GenPRM-7B: Generative Process Reward Model
GenPRM-7B is a 7.6 billion parameter generative process reward model (PRM) that introduces several innovations for enhanced reasoning and verification. It performs explicit Chain-of-Thought (CoT) reasoning and code verification before making process judgments, and improves Monte Carlo estimation and hard labeling through Relative Progress Estimation (RPE).
Key Capabilities
- State-of-the-Art Verification: As a verifier, GenPRM-7B outperforms classification-based PRMs of comparable size and even surpasses larger models like Qwen2.5-Math-PRM-72B through test-time scaling.
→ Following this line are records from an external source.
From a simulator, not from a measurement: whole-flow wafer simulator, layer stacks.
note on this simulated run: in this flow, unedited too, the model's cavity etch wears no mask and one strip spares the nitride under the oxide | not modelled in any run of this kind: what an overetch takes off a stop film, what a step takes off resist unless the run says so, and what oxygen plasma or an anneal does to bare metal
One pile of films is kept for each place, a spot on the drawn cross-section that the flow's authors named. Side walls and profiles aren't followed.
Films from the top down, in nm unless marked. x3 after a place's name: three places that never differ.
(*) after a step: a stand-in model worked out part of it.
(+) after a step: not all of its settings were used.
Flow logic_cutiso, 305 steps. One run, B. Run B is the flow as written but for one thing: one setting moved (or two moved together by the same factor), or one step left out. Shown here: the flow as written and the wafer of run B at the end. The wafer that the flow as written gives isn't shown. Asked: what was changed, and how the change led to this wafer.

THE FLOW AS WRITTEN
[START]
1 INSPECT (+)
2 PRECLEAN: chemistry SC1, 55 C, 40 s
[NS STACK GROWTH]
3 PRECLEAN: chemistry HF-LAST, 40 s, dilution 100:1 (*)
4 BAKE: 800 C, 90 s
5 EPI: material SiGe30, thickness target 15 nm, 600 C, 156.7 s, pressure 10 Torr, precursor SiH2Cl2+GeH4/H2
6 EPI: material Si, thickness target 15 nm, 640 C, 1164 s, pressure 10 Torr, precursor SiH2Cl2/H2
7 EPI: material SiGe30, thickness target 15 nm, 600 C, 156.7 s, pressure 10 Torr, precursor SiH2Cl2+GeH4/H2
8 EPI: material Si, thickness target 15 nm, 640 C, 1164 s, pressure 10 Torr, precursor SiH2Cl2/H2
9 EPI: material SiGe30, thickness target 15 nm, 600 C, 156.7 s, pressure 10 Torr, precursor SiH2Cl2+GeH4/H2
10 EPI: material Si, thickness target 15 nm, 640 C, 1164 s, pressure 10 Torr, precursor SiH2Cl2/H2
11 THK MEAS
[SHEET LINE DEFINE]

- Superior Critique: In its role as a critic, the model demonstrates significant performance gains, achieving 3.4x greater improvement than DeepSeekR1-Distill-Qwen-7B after three refinement iterations.
- Test-Time Scaling: Supports parallel test-time scaling with majority voting for GenPRM itself, and acts as a verifier or critic for policy models.
- Mathematical Reasoning: Trained on 23K SFT data, including the GenPRM-MATH-Data dataset, using DeepSeek-R1-Distill series as base models, making it particularly adept at mathematical problem-solving and critique.
Good For
- Automated Code Verification: Leveraging its explicit code verification capabilities.
- Process Supervision: Providing detailed, step-by-step feedback and judgment on reasoning processes.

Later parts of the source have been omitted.